Scotch-Irish-L ArchivesArchiver > Scotch-Irish > 1997-11 > 0878747806
From: "WILLIAM JOHN SHEPHERD, SR." <>
Subject: This Day In Scottish History
Date: Wed, 05 Nov 1997 11:36:46 -0500 (EST)
5 November 1605 - GUNPOWDER PLOT Exposed - Following the Protestant
Reformation in England, Roman Catholics were not unnaturally suspected as
agents working against the new order. Accordingly, many acts and restrictions
against them were introduced and guilty and innocent suffered alike. Before
ascending to the English throne in 1603, which was left vacant by the childless
Elizabeth I, King James VI of Scotland promised relief to English Catholics.
This was no doubt induced by his desire to appease various elements which might
oppose his succession and probably reflected the delicate nature of his
relationship with Scottish Catholics who were still strong in many parts of the
After arriving in England and realizing how weak the Catholic
element was in actuality, James VI of Scotland, now also known as James I of
England, went back on his word. Not only was relief to Catholics not
forthcoming, but in many instances, the persecution increased. This incensed
a group of English Catholic gentlemen, some thirteen in number, who were led by
Robert Catesby and Guy Fawkes, to take drastic action. Most of them had seen
military service in the Dutch wars as members of the Spanish army and were
largely influenced by Jesuit teaching. Organized in 1604, they arranged by
November of 1605 to tunnel underneath the Parliament building at Westminister
to plant kegs of gunpowder in order to blow King and parliament to kingdom
At the last minute, one of the conspirators revealed the plot to the
authorities. It is unclear whether he lost his nerve or had been a government
agent all along. Whatever his motivation, a frantic search of the building
uncovered the gunpowder and the conspirators sought to make their escape.

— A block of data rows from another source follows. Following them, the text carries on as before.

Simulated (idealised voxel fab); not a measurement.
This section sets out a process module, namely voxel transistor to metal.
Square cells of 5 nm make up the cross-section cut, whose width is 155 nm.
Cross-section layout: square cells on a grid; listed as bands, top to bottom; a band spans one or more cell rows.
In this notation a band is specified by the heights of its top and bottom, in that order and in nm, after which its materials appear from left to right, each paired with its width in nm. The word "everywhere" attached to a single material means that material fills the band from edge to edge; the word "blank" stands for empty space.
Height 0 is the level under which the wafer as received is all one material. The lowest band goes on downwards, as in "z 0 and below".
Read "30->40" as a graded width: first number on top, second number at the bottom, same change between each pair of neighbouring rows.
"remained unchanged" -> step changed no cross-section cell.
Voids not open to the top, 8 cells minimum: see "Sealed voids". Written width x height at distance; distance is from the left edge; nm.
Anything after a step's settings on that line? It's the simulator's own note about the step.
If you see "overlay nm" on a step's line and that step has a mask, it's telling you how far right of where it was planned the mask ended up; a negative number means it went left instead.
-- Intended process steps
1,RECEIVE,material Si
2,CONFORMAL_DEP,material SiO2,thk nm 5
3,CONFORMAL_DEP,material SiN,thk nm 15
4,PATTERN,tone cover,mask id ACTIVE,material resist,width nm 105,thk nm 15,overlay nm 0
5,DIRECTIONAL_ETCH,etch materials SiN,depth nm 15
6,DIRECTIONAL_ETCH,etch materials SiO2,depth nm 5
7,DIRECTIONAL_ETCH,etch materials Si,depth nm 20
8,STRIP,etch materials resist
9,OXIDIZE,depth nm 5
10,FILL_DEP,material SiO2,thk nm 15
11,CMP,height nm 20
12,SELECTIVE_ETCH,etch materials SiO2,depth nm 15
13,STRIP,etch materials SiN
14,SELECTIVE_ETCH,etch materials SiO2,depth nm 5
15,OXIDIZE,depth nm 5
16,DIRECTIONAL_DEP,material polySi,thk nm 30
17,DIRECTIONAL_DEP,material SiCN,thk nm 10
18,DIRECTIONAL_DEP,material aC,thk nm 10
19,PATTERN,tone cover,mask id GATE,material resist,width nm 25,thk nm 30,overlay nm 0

They attempted an epic flight to reach Wales but only made it as far as
Worcestershire when, in a supreme act of poetic justice, their gunpowder
store exploded, wounding many of them. This devastating event seemed to be
an act of God's judgement against them, yet they decided to sell their lives
dearly to the English troops which soon confronted them. They defended
themselves bravely against heavy odds but four of them, including Catesby,
were killed and the rest wounded and captured. After an almost endless series
of examiniation, the survivors were put on trial on 27 January 1606 and
executed for treason on 31 January 1606.
This was probably the most severe blow suffered by English Catholics
between the reigns of Bloody Mary (1553-1558) and James VII and II (1685-1688).
Even the most extreme rhetoric of the threat posed by Roman Catholicism
appeared to be confirmed to the English public and anti-Catholic passion
remained a determining factor in the subsequent history of the Stuart monarchy.
5 November 1787 - Sir JOHN RICHARDSON, Arctic explorer and writer on
several natural sciences, born in Dumfries.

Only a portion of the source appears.